Nutrient content descriptors
The U.S. Food and Drug Administration has approved the following nutrient content descriptors for bulb onions: fat-free, saturated fat-free, sodium-free (must state that bulb onions contain less than 5 mg sodium per 85 g bulb onion), cholesterol-free, low in calories, and a good source of vitamin C.
At the register
4159 - Vidalia
4161 – Texas 1015s
4163 - Walla Walla
4164 - Maui
4165 - California sweet
4166 - other sweet
In the backroom
• Sweet onions are shipped in a variety of sizes and weights. Most shippers will pack to request.

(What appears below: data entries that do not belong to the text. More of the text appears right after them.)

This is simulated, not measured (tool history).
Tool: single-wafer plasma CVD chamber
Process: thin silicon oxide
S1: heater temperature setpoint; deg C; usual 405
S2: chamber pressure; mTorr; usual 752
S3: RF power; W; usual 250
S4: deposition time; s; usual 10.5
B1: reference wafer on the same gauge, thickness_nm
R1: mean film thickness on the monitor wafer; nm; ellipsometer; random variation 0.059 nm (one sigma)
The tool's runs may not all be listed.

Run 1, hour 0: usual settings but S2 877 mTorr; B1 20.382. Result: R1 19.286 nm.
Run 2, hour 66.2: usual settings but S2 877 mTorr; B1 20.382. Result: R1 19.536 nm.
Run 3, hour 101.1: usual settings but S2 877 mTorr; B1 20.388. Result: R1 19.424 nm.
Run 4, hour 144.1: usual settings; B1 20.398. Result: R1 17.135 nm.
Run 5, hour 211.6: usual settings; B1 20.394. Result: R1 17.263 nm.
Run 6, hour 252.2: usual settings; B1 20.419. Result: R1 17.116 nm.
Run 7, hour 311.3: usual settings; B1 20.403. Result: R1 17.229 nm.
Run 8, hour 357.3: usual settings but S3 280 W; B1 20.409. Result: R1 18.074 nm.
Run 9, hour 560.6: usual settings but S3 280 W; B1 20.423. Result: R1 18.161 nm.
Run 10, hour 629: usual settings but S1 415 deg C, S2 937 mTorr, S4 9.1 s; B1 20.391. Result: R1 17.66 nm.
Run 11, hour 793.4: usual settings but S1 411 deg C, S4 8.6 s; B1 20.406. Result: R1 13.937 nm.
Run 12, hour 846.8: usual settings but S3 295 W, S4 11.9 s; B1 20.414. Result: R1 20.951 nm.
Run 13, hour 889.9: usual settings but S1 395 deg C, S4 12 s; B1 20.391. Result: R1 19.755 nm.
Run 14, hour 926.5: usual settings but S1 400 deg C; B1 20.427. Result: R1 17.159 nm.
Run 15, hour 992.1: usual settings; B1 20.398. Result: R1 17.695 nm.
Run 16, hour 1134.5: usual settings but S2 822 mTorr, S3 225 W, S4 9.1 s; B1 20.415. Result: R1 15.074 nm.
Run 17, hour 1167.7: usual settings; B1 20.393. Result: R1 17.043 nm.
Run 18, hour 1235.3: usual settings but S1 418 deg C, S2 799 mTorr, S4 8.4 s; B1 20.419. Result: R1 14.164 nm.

• Boxes and mesh bags are available in 10-, 25- and 40-pound increments.
• Consumer packs are available in 2-, 3- and 5-pound bags.
• RPC – 6411, 6416
U.S. No. 1
U.S. No 2
• Temperature: 45 to 55 F (7.2 to 12.7 C)
• Relative humidity: 70-75%
• Mist: no
• Typical shelf life: 30 to 180 days
• Odor producer (Do not store or transport odor-sensitive items with commodities that produce odors. Onions produce odors that will be absorbed by apples, celery and pears.)
• Odor-sensitive (Onions will absorb odors produced by apples and pears.)
• Moderately sensitive to freezing injury (Able to recover from one or two light freezes.)
• For the short time onions are held at retail, they are usually not refrigerated. They need a dry atmosphere and too much humidity induces decay. Onions draw moisture from vegetables they are stored with, which may also cause decay.
• Stack onions to provide good air circulation. If in bags, stack in a crisscross manner leaving air space across the middle. Cartons should be stacked.